MiniMi uses minimal configuration and these simple conventions to define microservices:
- A set of URL endpoints defined by the folder structure of the endpoint folder.
- Endpoint requests handled in phases by processor objects defined within each folder.
- State persistance using datastores stash defined within a folder, or its nearest ancestor, using the state schema specified in the folder.
A minimal set of global settings may be found in the config.js file and controls the service name, port, processing phases, whitelisted clients and custom configuration data for endpoints.
The default configuration:
{
"name": "MiniMi",
"port": 3000,
"phases": ['load', 'access', 'execute']
}
Within the installation root the endpoint folder determines URL endpoints through its structure.
This structure for example:
endpoints
├─ foo
│ └─ bar
└─ foobar
Will create URL enpoints at:
/
/foo
/foo/bar
/foobar
Each request to an endpoint is processed in phases that may be customised within the configuration file. These phases will be executed in order and all of the matching endpoint processors defined for a phase will be executed before the next phase commences.
The default phases are intended to load resources, determine whether the requestor has access to the resource and execute the required actions if so.
A processor maps routes or URLs to middleware and/or functions that perform operations on a request, through the implementation of its routes() function.

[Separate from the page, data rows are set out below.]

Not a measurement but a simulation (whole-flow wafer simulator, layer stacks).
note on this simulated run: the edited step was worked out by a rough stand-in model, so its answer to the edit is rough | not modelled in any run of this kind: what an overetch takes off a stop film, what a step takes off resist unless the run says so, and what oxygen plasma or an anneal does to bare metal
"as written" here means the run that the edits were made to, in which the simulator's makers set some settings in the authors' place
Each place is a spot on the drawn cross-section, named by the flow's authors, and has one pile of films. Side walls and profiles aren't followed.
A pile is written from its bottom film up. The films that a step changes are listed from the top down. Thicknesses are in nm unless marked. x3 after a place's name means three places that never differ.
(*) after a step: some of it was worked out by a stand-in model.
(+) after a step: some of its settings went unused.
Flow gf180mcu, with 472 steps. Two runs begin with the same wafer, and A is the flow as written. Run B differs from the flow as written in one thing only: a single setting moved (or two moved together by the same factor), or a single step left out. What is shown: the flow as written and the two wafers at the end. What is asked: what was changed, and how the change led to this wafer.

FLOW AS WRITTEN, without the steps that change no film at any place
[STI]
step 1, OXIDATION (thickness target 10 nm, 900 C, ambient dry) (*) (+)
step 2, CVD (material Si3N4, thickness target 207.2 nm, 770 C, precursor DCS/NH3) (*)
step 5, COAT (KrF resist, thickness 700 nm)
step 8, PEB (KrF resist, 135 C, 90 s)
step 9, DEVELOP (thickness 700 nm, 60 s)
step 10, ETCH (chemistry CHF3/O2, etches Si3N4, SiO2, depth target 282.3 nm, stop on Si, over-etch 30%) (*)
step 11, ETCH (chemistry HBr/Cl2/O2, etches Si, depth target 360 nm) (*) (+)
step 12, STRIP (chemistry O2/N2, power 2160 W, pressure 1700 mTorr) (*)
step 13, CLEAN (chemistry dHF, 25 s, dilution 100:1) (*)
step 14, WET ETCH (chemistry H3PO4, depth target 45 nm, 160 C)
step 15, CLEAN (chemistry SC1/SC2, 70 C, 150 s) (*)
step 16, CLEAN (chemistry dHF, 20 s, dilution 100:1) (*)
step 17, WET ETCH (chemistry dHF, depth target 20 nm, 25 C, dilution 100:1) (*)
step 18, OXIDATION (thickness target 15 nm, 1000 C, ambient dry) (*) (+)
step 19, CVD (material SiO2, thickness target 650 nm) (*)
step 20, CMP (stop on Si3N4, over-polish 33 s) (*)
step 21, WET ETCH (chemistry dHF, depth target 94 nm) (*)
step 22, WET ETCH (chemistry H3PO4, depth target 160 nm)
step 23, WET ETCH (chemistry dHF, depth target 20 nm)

At each endpoint a processor may be defined per phase, for example:
endpoints
├─ foo
│ ├─ bar
│ │ ├─ bar.load.js
│ │ ├─ bar.access.js
│ │ └─ bar.execute.js
│ ├─ foo.load.js
│ └─ foo.execute.js
├─ foobar
│ └─ foobar.execute.js
└─ endpoint.load.js
Where:
- /foo/bar has a processor for each defined phase,
- /foo has load and execute processors,
- /foobar only has an execute processor, while
- / only has a load processor.
A stash represents a standard way to read, write, update and delete data records and serves as a means to abstract data storage technologies.